Afghanistan: US fears risk of Islamic State attack at Kabul airport
The US has warned its citizens to avoid Kabul airport amid concerns about the potential for attacks by Afghanistan's branch of the Islamic State (IS) group, reports BBC.
A security alert on Saturday told US citizens to stay away due to possible "security threats outside the gates".
Only those individually told to make the journey by a US government representative should do so, it said.
US defence officials said they were monitoring developments and looking at alternative routes.
No further details were given about the potential threat of an IS attack, and the group has not publicly threatened to carry out attacks in Kabul.
The US advice on Saturday came amid continued chaos outside the airport terminal and reports of people being crushed as thousands attempt to escape from Afghanistan following the Taliban takeover.
The militant group swept across the country and captured the capital, Kabul, a week ago.
Crowds have been gathering daily, hoping to be allowed on to a flight. Those who work with the US and its allies, as well as people who have campaigned on issues like human rights, fear they may face reprisals at the hands of the Taliban if they are unable to leave.
What exactly has been happening at the airport gates on Saturday remains unclear.
However, Sky News' chief correspondent Stuart Ramsay said that people at the front of the crowd of thousands were being "crushed to death", with British soldiers pulling those in danger from the throng.
He has described it as "the worst day by far", and said they believed people had died at the scene.
In a briefing on Saturday, the US Department of Defense said 17,000 people had been flown out of the airport, including some 2,500 US citizens.
An official said a "small number" of Americans and Afghans the US wanted to evacuate had faced harassment. In some cases, they had been beaten on their way to the airport.
A spokesperson for the US State Department later told the BBC they issued the guidance to avoid large crowds outside the airport gates.
It is also because they now have the capacity to communicate with US citizens "on a personalised basis", to give them "tailored instructions" on how to travel, the spokesperson said.
Other countries have also warned about the situation on the ground.
Germany's government issued a statement saying the airport remains "extremely dangerous and access to the airport is often not possible", while the Swiss foreign ministry announced the security situation had "deteriorated significantly in the last few hours" and postponed a chartered evacuation flight from Kabul.

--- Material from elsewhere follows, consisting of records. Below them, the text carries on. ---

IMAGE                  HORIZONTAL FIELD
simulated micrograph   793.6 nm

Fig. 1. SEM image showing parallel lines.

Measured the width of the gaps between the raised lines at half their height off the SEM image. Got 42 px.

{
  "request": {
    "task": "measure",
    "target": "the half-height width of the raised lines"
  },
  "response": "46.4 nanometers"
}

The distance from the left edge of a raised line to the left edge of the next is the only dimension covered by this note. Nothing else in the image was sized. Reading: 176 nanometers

US forces are currently controlling the international airport. They are helping to evacuate their own citizens and those of other countries, including Afghans who worked with Western forces and fear for their safety under the Taliban.
But the US has set a withdrawal date of 31 August for their troops, and it is unclear what will happen after this date.
Nato Secretary General Jens Stoltenberg has said that several countries from the alliance have proposed that Kabul airport remain open for evacuations beyond 31 August to allow them to get more people out.
The BBC understands the UK is one of these countries, and is requesting an extension of a few days.
Some fear they will not be able to evacuate all their citizens, or all the Afghans they believe to be in danger, as they struggle to process all those queueing at the airport and to step up the number of evacuation flights.
Josep Borrell, the EU's foreign policy chief, told AFP news agency that it was "mathematically impossible" for the US to evacuate all Afghans with travel permits by 31 August.
The EU had "complained" to the US that their security was too strict and was stopping Afghans who had worked for Europeans to enter the airport, he said.
On Friday, US President Joe Biden vowed that "any American who wants to come home, we will get you home". But he admitted the evacuation was "not without risk of loss", declaring it "one of the largest, most difficult airlifts in history".
Former UK Prime Minister Tony Blair - who sent British troops into Afghanistan 20 years ago - has described Mr Biden's decision to withdraw from Afghanistan as "imbecilic... tragic, dangerous and unnecessary".
In his first public comments since the Taliban seized Kabul last Sunday, Mr Blair said in a statement on his institute's website that the UK had a "moral obligation" to stay in the country until "all those who need to be are evacuated".
Meanwhile, the Taliban are trying to consolidate their control over Afghanistan.
Mullah Abdul Ghani Baradar, the group's co-founder, has now arrived in Kabul and is set to join talks on establishing a new government.
He is the most senior Taliban leader now in the country and is likely to become a leading figure in any Taliban-led government.
A Taliban official told Reuters news agency that they hoped to have a model for governing Afghanistan within the next few weeks.
It will not be a democracy like in the West but it will "protect everyone's rights", he told the agency.
Mr Baradar signed an agreement with the US in 2020, in which the US agreed to withdraw all its forces from Afghanistan.